Maybe it’s a sign of something much deeper… much more sinister… and much more significant… at least if you are interested in persuasion and sales.

​​Because check it:

I read another news item yesterday. It was about a study that came out this past December, from the MIT Sloan School of Management.

These MIT management experts were studying the spread of misinformation online. The question they were studying was this:

Are people who are more digitally literate — for example, who know how Facebook recommends stories — any better at coping with online misinformation than unwashed digital illiterates?

Answer:

People who were digitally literate were much better at gauging accuracy. They could tell apart which stories (about politics and corona) were true and which were fake.

But…

That had nothing to do with which stories the digital literates ended up sharing.

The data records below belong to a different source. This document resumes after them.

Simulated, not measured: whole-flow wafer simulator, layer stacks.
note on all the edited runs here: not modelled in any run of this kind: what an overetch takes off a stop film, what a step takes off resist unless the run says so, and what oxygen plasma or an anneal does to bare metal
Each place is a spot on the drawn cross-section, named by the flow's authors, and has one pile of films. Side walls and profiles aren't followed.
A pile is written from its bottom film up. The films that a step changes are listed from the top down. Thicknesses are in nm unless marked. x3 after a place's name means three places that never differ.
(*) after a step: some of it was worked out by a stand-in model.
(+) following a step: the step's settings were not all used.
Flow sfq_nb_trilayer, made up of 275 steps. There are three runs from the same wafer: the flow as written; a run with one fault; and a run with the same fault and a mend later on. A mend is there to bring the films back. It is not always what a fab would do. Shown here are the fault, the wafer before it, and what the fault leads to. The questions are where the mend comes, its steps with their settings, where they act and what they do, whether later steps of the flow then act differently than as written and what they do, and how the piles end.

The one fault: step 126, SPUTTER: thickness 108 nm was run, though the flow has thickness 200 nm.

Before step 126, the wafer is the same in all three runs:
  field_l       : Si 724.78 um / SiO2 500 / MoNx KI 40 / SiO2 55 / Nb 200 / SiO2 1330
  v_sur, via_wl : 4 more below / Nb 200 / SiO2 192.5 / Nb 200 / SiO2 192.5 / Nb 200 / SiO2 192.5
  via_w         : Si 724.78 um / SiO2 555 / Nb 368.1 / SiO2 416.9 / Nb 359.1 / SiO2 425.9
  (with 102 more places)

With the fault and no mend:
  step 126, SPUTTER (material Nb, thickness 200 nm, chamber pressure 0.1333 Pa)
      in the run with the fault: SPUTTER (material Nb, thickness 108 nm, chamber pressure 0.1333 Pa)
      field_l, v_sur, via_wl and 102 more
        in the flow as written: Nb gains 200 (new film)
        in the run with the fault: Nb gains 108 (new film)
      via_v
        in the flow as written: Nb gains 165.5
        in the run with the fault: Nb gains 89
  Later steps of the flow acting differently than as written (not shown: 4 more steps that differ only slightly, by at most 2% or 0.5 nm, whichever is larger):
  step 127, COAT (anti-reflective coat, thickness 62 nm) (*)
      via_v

​​In other words, these digital Steve Urkels were just as likely to share fake stories — which they knew to be fake — as the digital illiterates — who believed them to be true.

So there you go. Maybe that explains why my friend, who is very digitally literate, shared that obvious hoax about moisturizer with me.

But more seriously:

The researchers concluded that “measuring digital literacy might be useful for identifying social media users who are vulnerable to believing misinformation.”

That seems naive and shortsighted to me.

To me, this study just shows that the apparent truthfulness or fakefulness of what you say… doesn’t matter much in whether people engage emotionally, and in other real-world ways, with your ideas and content.

Maybe you find that shocking. Or maybe you find it obvious. Because it’s really just a re-statement of the ancient direct marketing truth:

All decisions are made emotionally, and are only primped and preened afterwards with a bit of logic.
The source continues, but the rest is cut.